Usury, Interest, Increase
Usury, Interest, Increase
USURY, INTEREST, INCREASE.At the date of our AV [Note: Authorized Version.] usury had not acquired its modern connotation of exorbitant interest; hence it should be replaced in OT by interest, as in Amer. RV [Note: Revised Version.] , and as the English Revisers have done in NT (see below). The OT law-codes forbid the taking of interest on loans by one Hebrew from another, see Exo 22:25 (Book of the Covenant), Deu 23:19 f., Lev 25:35-38 (Law of Holiness). Of the two terms constantly associated and in EV [Note: English Version.] rendered usury (neshek) and increase (tarbth), the former, to judge from Lev 25:37, denotes interest on loans of money, the latter interest on other advances, such as food stuffs, seed-corn, and the like, which was paid in kind. In Deu 23:20 neshek is applied to both kinds of loan. For the distinction in NT times, see Mishna, Baba mezia, v. 1. Cf. also Stracks art. Wucher in PRE [Note: RE Real-Encykl. fr protest. Theol. und Kirche] 3 xxi. A large part of the Babylonian loan-system, which was fully developed before b.c. 2000, consisted of such loans (Johns, Bab. [Note: Babylonian.] and Assyr. [Note: Assyrian.] Laws, ch. xxiii. Loans and Deposits).
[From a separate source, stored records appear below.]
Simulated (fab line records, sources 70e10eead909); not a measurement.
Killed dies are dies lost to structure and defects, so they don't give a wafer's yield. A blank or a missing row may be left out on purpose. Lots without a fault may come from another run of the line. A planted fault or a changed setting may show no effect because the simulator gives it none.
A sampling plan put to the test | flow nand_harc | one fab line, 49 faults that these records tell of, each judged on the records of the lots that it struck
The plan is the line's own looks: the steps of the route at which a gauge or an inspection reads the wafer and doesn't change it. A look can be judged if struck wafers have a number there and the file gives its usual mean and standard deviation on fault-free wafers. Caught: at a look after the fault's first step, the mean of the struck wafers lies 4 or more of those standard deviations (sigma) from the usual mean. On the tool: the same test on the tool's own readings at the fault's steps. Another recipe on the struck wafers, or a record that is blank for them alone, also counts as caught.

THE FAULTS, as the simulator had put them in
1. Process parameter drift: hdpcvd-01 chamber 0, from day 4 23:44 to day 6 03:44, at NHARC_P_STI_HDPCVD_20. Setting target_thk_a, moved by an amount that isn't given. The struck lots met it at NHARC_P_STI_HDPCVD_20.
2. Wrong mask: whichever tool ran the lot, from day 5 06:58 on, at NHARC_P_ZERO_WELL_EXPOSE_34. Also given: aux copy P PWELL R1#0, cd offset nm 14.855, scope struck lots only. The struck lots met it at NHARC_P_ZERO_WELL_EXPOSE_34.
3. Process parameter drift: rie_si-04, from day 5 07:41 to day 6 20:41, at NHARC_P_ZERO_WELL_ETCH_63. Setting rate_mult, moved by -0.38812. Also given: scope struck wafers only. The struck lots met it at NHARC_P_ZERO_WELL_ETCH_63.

To appreciate the motives of the Hebrew legislators, it must be remembered that, until a late period in their history, the Hebrews were almost entirely devoted to agricultural and pastoral pursuits. The loans here contemplated are therefore not advances required for trading capital, but for the relief of a poor brother temporarily in distress, who would otherwise be compelled to sell himself as a slave (Lev 25:47 ff.). We have to do with an act of charity, not with a commercial transaction. In similar circumstances loans without interest were made from the Babylonian temple funds and by private individuals, as is still done by the Arabs to-day (Doughty, Arabia Deserta, i. 318).
In NT times conditions had greatly changed, and capital was required for many trading concerns. Our Lord twice introduces with approbation the investment of money with the bankers, so as to yield a proper interest (Mat 25:27, Luk 19:23 both RV [Note: Revised Version.] ). The rate of interest in the ancient world was very high. In Babylonia one shekel per mina per month, which is 20 per cent, per annum, was a usual rate; for advances of grain, for 400 or 300 ka the return was 100 ka, i.e. 25 to 33 per cent, per annum (Meissner, Aus d. altbab. Recht, 15). For short loans for 15 days or thereby the rate might rise as high as 300 per cent. per annuml (Johns, op. cit.). In Egypt 30 per cent. was not unusual. Even in Greece 12 per cent. was considered a low rate of interest. The recently discovered papyri from Elephantine in Egypt show members of the Jewish colony there already engaged (c [Note: circa, about.] . b.c. 430) in the characteristically Jewish business of money-lending. See also Debt.
A. R. S. Kennedy.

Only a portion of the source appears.